That two-way dialogue between official and citizen complicates the equation by humanizing the people responsible for Ximei’s challenges. While Ai talks about the government’s impact on him as if it were an invisible menace, in “Stay Home!” Ai finds a human element in the authorities through a jovial middleman who’s tasked with tracking Ximei’s every move. He insists it’s a more complicated picture. “The government isn’t impotent,” he says, claiming that his job is to present Ximei’s needs to the authorities so they can provide for her. Ximei openly ribs her overseer for his ineffectual role in her life. “Film it!” she blurts out after teasing him for the camera. “It’s the government’s image.”

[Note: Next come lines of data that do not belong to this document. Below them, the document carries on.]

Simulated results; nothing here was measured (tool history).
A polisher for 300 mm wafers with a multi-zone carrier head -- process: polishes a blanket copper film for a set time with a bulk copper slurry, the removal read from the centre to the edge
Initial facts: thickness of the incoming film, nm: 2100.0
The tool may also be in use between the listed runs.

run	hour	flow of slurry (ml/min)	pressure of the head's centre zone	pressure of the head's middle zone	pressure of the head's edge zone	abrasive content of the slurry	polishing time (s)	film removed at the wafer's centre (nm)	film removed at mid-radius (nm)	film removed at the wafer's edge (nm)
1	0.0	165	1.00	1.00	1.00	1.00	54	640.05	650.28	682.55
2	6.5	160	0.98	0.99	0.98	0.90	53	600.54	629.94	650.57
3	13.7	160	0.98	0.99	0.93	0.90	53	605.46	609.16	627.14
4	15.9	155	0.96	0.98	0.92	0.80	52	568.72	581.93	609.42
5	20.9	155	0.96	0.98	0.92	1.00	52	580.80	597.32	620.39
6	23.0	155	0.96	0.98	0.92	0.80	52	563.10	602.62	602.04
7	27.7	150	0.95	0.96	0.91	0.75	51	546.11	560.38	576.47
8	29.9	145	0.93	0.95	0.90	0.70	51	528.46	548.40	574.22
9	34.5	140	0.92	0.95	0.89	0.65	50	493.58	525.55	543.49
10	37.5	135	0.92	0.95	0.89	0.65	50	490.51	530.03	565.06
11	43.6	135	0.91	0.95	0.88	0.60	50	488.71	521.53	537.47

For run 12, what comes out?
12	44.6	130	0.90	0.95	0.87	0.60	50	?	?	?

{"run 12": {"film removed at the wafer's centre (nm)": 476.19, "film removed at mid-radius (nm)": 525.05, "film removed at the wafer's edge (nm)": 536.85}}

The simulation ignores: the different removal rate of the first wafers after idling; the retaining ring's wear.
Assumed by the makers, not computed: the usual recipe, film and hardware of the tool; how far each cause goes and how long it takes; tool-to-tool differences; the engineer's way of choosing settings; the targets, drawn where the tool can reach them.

That assertion results in a more sophisticated portrait than anything visible from Ai’s privilege spot in his studio, the main set piece for both “Never Sorry” and “The Fake Case.” Ximei’s rambunctiousness also leads her pontificate on how new generations will deal with the same challenges, echoing Ai’s thoughts in “The Fake Case” about the burgeoning resistance to bureaucratic control among children of the eighties. In “Stay Home!,” it’s as if he’s speaking through her — the ultimate illustration of Ai’s activism come to life.
Both “The Fake Case” and “Stay Home!” end in song, though “The Fake Case” uses music to further the spectacle of its subject and Ai applies the device as a means of digging deeper into the life of his character. “The Fake Case” concludes with the absurdist image of Ai taking a shower (a visual he offers up to a needy reporter eager to land an exclusive interview) set to a brassy version of “You Know How I Feel.” In the climactic moments of “Stay Home!,” Ai tracks his subject as she wanders through a lush forest, while the sounds of her Christian friends chanting a prayer for her survival underscores the tension between her state of isolation and the thread of hope that keeps her going.
It’s a remarkable juxtaposition with the way documentarians tend to frame Ai: While the conclusion of “The Fake Case” embodies the playful quality of Ai’s approach to his conundrum, the artist’s depiction of a far more troubled victim of the system has a delicacy that shrewdly embodies the paradoxes of contemporary Chinese society. As much as Ai makes an enticing figure of individual revolt against institutional persecution, he’s even better at finding it elsewhere.
“Ai Weiwei: The Fake Case”: B
“Stay Home!”: A-
HOW WILL THEY PLAY? “The Fake Case” should land a fair amount of festival play due to Ai’s elevated profile, but the recent release of “Never Sorry” may keep it from receiving a similarly major theatrical release, though it could find a welcome home in digital markets and television. “Stay Home!” faces a harder time gaining exposure, only poised to receive further attention if the wider documentary festival circuit makes an effort to keep it out there.